The relatively mild winter has resulted in considerable savings for the Starke County Highway Department. The nine winter events recorded last month cost slightly more than $50,000, according to information highway superintendent Rik Ritzler shared with the county commissioners this week. That figure includes money spent on diesel fuel, salt, sand and employee overtime. Last January the county spent more than $86,000, and two years ago January winter operations cost more than $130,000. The savings will be invested in road maintenance.
Ritzler says the highway department is also taking a more scientific approach to treating pavement. The successful use of salt is related to the timing and type of event and the pavement temperature. The Starke County Highway Department uses pavement sensors and prioritizes plow and salt/sand routes to emphasize bus routes and main roads to businesses. Employees have also gotten more training as to how, when and where materials should be applied.

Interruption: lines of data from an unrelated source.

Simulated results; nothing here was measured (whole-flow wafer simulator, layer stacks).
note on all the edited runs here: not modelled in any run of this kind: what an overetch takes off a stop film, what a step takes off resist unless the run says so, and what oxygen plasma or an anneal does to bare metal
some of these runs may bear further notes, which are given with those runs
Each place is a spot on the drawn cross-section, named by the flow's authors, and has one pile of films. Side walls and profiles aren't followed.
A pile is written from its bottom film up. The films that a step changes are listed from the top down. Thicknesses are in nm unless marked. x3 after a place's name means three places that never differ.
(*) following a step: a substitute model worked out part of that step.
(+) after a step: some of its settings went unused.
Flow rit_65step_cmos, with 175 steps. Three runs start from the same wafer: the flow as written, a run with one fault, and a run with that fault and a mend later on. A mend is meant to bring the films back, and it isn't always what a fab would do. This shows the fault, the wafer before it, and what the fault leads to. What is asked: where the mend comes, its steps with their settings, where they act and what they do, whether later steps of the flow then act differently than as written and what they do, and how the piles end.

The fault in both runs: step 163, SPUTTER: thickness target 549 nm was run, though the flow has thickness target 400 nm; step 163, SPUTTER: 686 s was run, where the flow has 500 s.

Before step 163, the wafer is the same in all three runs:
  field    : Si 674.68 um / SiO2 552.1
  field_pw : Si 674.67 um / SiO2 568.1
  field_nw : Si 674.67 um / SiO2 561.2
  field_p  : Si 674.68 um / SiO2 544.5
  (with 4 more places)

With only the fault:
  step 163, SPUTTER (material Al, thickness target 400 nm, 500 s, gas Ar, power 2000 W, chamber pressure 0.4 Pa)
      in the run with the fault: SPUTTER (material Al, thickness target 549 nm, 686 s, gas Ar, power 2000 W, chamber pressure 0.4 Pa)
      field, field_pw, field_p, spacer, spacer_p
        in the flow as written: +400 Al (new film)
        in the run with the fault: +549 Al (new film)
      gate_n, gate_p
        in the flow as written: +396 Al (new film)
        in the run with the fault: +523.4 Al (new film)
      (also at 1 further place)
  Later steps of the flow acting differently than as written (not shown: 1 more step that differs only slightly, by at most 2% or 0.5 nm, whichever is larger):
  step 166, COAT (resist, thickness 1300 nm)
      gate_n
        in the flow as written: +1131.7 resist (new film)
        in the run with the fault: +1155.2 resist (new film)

Ritzler says the highway department applied a salt brine solution to county roadways for the first time in their history on Jan. 21st. It’s a solution that’s used to prevent the formation of ice. A small amount of brine was applied to three sections of roadway to test its effectiveness. Ritzler says the brined roads were easier to clear to bare pavement than untreated roads of a similar type. The operation will be expanded to include Range Road between State Roads 8 and 10 and Toto Road from 800 West to 700 East the next time conditions are favorable for brine application. Ritzler also hopes to apply the solution around Bass and Koontz Lakes. He says resources will not allow the application of brine to all county roads. However he hopes it will decrease the potential for accidents on heavily traveled areas.